Award-winning musician Zakes Bantwini has unleashed a blistering attack at an international record label suing him for breach of contract and threatened to apply for an exception to its particulars of claims because they are “vague” and “embarrassing”.
Paradise Sound System (PSS) has filed a R2.4-million lawsuit at the Johannesburg High Court against Zakes Bantwini’s company, Mayonie Productions, after it accused it of signing a marketing and sales deal with rival record label Universal Music.
PSS, otherwise known as Paradise Africa Distribution, said it concluded a written exclusive master recording agreement with the artist on August 6 2021.
In terms of the agreement, which was supposed to be in effect for 10 years, the musician’s company granted PSS the right to exploit and distribute the album’s audio and audio visual products in territories of America, Australia, New Zealand and Europe.
It also granted PSS the right to sell Zakes Bantwini’s songs anywhere in the world, excluding Africa, on popular online music stores such as Traxsource and Beartport.
The muso’s company further authorised PSS to allow service providers and other third parties to digitally exploit the album in all technical formats and products via digital distribution.
In addition to the non-physical exploitation, Zakes Bantwini’s company authorised PSS to exploit and to permit physical exploitation of the album, which was released in 2021, through service providers.

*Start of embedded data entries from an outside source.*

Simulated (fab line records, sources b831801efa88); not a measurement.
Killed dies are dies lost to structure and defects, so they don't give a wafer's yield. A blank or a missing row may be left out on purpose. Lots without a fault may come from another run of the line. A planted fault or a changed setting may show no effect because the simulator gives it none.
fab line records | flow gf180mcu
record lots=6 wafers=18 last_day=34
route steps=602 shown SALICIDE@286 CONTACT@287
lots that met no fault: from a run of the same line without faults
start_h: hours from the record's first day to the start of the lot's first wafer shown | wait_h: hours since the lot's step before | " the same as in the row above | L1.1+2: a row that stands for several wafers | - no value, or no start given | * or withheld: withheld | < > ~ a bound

PSS agreed to pay Mayonie Productions 50% of the net profit on the exploitation of the album.
The muso’s label indemnified and held PSS harmless from any damages, liabilities, costs, losses and expenses arising out of or connected to any claim, action or demand by a third party.
PSS said Mayonie Productions breached the contract when it signed an agreement with Universal Music on October 27 2016, in which the musician, born Zakhele Madida, granted it exclusive rights to exploit the album for 10 years from October 12 2016.
The deal between Zakes Bantwini and Universal Music meant that he no longer held the exclusive exploitation rights to the album and rendered their agreement invalid.
The company said were it not for the breach, it would have exclusively exploited the album and derived commercial value from it until at least 2030, and earned a profit of no less than R2 402 754.
In a defence notice filed in court this week, Zakes Bantwini’s company said it intends to apply to the court to review and set aside the PSS’ particulars of claims as “irregular step”. The company also intends to apply for an exception to the record label’s particulars of claims because they are “vague” and “embarrassing”.
It charged that PSS failed to provide a breakdown of actual or estimated revenue it alleges it would have received from each underlying source of the three revenues stated in the lawsuit.
In addition, said Zakes Bantwini’s company said PSS claims that it was entitled to 50% of the net profit earned from the exploitation of the album across each of the revenue streams and also stated in the court papers an alleged or estimated income from each of the revenue streams and total net profit of the various periods of revenue.
But, it said, PSS failed to state the monthly income for each revenue stream as opposed to the various periods of revenue being monthly for 2021, 10 yearly for 2022, and ultimately a globular amount spanning eight years from 2023 to 2030.
Mayonie Productions further said PSS also failed to state the categories of expenses likely to have been incurred in the generation of the alleged income from each of the revenue streams in exploiting the album, and noted that PSS failed to indicate the estimated amount of each such expenses for each relevant period.
“In the circumstances, the plaintiff’s particulars of claim are vague and embarrassing and fail to set out the plaintiff’s alleged damages in such a manner as to enable the defendant to reasonably assess the alleged quantum. The defendant is accordingly prejudiced thereby in pleading to the plaintiff’s particulars of claims,” read the papers.
Zakes Bantwini asked PSS to remove causes of complaint within 15 days and threatened to deliver an exception to the latter’s particulars of claims.
Alternatively, the company will apply to court to set aside the PSS’ particulars of claims as an irregular proceeding.